Solved – Permutation test for multiple correlation test statistics

correlationmultiple-comparisonspermutation-test

I read some great discussions about using permutation tests on correlation matrices to deal with Type I errors that arise from the multiple comparisons; however I have a question about the correlation test statistic. Specifically, what do you think about running a permutation test on a correlation matrix using multiple correlation test statistics? Can it be done, or not?

For example, I have an interval variable $(X)$ and set of 93 variables $(Y_{1-93})$ made up of different data types (interval, ordinal, nominal). I'm interested in investigating associations between $X$ and any of the $Y$ variables (I have 45 observations). Before reading about permutation tests, I was going to apply correlation test statistics for each of the ($X$, $Y_i$) variable pairs and then adjust each p-value using the Holm or Bonferroni method to account for the multiple comparisons. Specifically I was going to use Pearson's r for my interval-interval pairs, Kendall's Tau for my interval-ordinal pairs (because I have a lot of ties) and the F-statistic for my interval-nominal pairs.

However, instead of using Bonferroni or Holm (which I fear would be too conservative), I really like the idea of using a permutation test. I'm just not sure if my approach is correct.

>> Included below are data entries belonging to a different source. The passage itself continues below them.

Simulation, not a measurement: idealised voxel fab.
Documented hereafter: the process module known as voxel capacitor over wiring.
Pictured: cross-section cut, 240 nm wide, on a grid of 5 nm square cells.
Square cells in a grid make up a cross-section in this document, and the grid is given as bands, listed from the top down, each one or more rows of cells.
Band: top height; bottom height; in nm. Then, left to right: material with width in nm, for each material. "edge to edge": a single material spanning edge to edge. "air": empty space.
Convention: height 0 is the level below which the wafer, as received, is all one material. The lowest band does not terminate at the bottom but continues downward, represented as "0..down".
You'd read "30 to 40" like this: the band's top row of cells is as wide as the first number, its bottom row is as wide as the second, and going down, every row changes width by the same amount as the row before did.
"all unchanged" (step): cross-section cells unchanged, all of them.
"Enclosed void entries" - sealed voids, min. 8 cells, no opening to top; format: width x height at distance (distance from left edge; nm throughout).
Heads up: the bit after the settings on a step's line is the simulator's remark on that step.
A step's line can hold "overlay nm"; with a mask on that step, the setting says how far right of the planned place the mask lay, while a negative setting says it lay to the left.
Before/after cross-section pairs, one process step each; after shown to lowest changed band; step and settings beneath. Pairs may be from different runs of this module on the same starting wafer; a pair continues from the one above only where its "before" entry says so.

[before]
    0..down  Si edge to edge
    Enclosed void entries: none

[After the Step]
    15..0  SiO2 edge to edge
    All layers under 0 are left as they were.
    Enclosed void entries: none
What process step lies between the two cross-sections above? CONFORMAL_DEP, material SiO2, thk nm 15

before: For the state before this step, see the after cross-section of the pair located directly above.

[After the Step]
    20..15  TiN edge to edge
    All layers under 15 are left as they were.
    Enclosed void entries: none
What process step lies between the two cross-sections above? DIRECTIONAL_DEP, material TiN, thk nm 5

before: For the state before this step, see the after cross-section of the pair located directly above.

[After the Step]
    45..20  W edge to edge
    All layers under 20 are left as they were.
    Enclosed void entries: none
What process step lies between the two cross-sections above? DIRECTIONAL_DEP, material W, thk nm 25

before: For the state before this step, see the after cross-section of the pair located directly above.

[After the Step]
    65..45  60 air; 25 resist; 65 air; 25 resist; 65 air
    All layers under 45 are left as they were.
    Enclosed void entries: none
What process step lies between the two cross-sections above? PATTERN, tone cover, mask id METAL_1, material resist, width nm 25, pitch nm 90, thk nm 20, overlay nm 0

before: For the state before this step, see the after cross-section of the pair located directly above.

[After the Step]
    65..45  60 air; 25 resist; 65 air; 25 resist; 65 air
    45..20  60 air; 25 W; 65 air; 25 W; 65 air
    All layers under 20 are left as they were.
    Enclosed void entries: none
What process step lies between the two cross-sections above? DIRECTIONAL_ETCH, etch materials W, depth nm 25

Basically, I'm trying to follow the advice given here. The way I'm doing it is by randomly shuffling the values in my $X$ variable with each permutation and then re-running my multiple correlation tests between $X$ and $Y_{1-93}$ (using Kendall's Tau, Pearson's r, and the F-Statistic). I'm running 10,000 permutations and then comparing my original test statistic for each pair with the 2.5 and 97.5 percentiles from the resulting test statistic distribution of the permutation test. If my observed correlation test statistic is outside that 2.5-97.5 percentile range, then I'm reporting it as a significant association between $X$ and $Y_i$.

So strictly speaking, my data set isn't a typical $X$ by $X$ correlation matrix; rather it's $X$ by $Y$, where $X$ is my one dependant variable (interval) and $Y$ is a set of 93 independent variables (ordinal, interval, nominal).

All the literature I've read about permutations tests only use one test statistic (like Pearson's r), so I'm a bit nervous about my approach; however, I don't see a reason why I shouldn't be able to apply multiple test statistics in this kind of 'linear combination' approach. I welcome your thoughts.

Thanks in advance for taking the time to answer my question and I hope I was clear enough in the description of the problem.

(note: I know the F-statistic isn't a correlation test statistic, but it seems like the best statistic to use between interval and nominal pairs)

Best Answer

Why not simulate some data that is the same structure as your data, but without any correlation/relationships, then use that (probably do this multiple times) to see how your strategy behaves. If you use the permutation test for each of the 93 variables then you will still have multiple comparison issues and are still likely to declare 4-5 correlations as significant when they really are not due to chance.

To correct for multiple comparisons you would need to do something more along the lines of combining all your correlation measures (probably transformed to be on some similar scale) and comparing the combined measure to the permutation values. Combinations to consider would be the maximum correlation (absolute value) or the mean correlation.

Something more along the lines of the FDR would be to compare your strongest correlation to the strongest from the permuted distribution, then compare the 2nd strongest to the 2nd strongest from the permutations, etc.

Having a mixture of different correlation measures will complicate this, but you could either analyze the groups separately, or convert everything to be on a similar scale (p-value would be one) so that they are comparable.